Reconstructions and reclamations of text, declamation and music at the turn of the 20th century

At the turn of the 20th century artists in England, Europe, and the United States were exploring the presentation of text in stylised forms of performance that they distinguished from music. In England, W. B. Yeats, Gilbert Murray, and others developed the practice of 'chanting'; in America music publishers developed 'recitations' for amateurs; in Germany there evolved a rich tradition of 'melodrama'; and in France, composers and poets together transgressed the boundary between poetry and song, speech and performance. Many of these practices have fallen into disuse, but there is growing interest both in revivals and in creative re-conceptions. The present research project, spearheaded by Professor William Brooks, weaves together several strands of work.

First, Brooks has been engaged for several years in creating new works in which W. B. Yeats’s practice is redeployed for artistic as well as research purposes. Research outputs thus far include a half-hour composition, Everlasting Voices; a book chapter', Historical Precedents for Artistic Research in Music: the Case of William Butler Yeats', in Artistic Experimentation in Music: An Anthology (Leuven University Press, 2014); a lecture 'Everlasting Voices: William Butler Yeats and the practice of Chaunting', presented six times to date, in England, Ireland, Belgium, and the United States; and a 'conception', After Yeats, intended to be realised by speakers of languages other than English, playing a stringed instrument and declaiming Yeats in translation.

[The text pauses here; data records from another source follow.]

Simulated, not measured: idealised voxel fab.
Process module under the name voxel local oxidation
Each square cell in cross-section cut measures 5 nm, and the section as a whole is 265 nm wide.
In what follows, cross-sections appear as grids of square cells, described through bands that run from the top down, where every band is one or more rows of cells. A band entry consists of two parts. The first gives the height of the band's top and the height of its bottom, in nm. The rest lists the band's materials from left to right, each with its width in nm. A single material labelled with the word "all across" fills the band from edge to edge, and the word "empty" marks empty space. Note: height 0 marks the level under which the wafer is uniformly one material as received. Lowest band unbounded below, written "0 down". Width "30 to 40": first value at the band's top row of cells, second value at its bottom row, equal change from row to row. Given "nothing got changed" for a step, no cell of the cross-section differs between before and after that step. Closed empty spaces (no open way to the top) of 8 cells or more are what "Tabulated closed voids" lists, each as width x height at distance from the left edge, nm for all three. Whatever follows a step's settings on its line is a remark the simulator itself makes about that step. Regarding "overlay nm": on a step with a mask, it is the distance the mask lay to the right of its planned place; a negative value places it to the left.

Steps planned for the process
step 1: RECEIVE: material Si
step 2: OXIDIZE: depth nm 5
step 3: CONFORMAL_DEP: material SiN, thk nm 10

Second, Brooks’s work on Yeats is heavily dependent on the path-breaking study by Ronald Schuchard, The Last Minstrels: Yeats and the Revival of the Bardic Arts (Oxford University Press, 2008). A related, trans-Atlantic project brings Schuchard (Professor Emeritus, Emory University) together with recent York PhD graduate Robin Bier to recreate performances that were given by Florence Farr in the early twentieth century. Using a replica of the 'psaltery' that Yeats designed, built by Schuchard according to the original drawings and specifications, Bier’s reconstructions draw on the fragmentary evidence in scores and other documents created by Yeats, Farr, Arnold Dolmetsch, and others, as explored in Schuchard’s study. Although Bier will focus initially on Yeats’s texts, there is ample reason to extend the reconstructed practice to other writers of the time, as Farr did.

Third, it is possible to discern a more general Irish focus in much of this work, extending well beyond Yeats. This broader domain is, in part, the subject of Professor Matt Campbell’s (University of York, English Department) recent work, especially as evidenced in Irish Poetry under the Union, 1801–1924 (Cambridge University Press, 2013). Brooks has also moved beyond Yeats, applying declamatory techniques to the writer J. M. Synge in a piece for vocal quartet, Tracce (2013). The text for this is taken from Synge’s highly idiosyncratic translations of Petrarch sonnets, which are rendered into colloquially Irish English—in effect, the idiom used by the characters in Synge’s plays. Poised against text-setting practices of composers like Monteverdi, who commonly drew on Petrarch, a kind of counterpoint of practices results in which the two approaches illuminate and critique each other. Brooks plans additional settings of Synge in future pieces.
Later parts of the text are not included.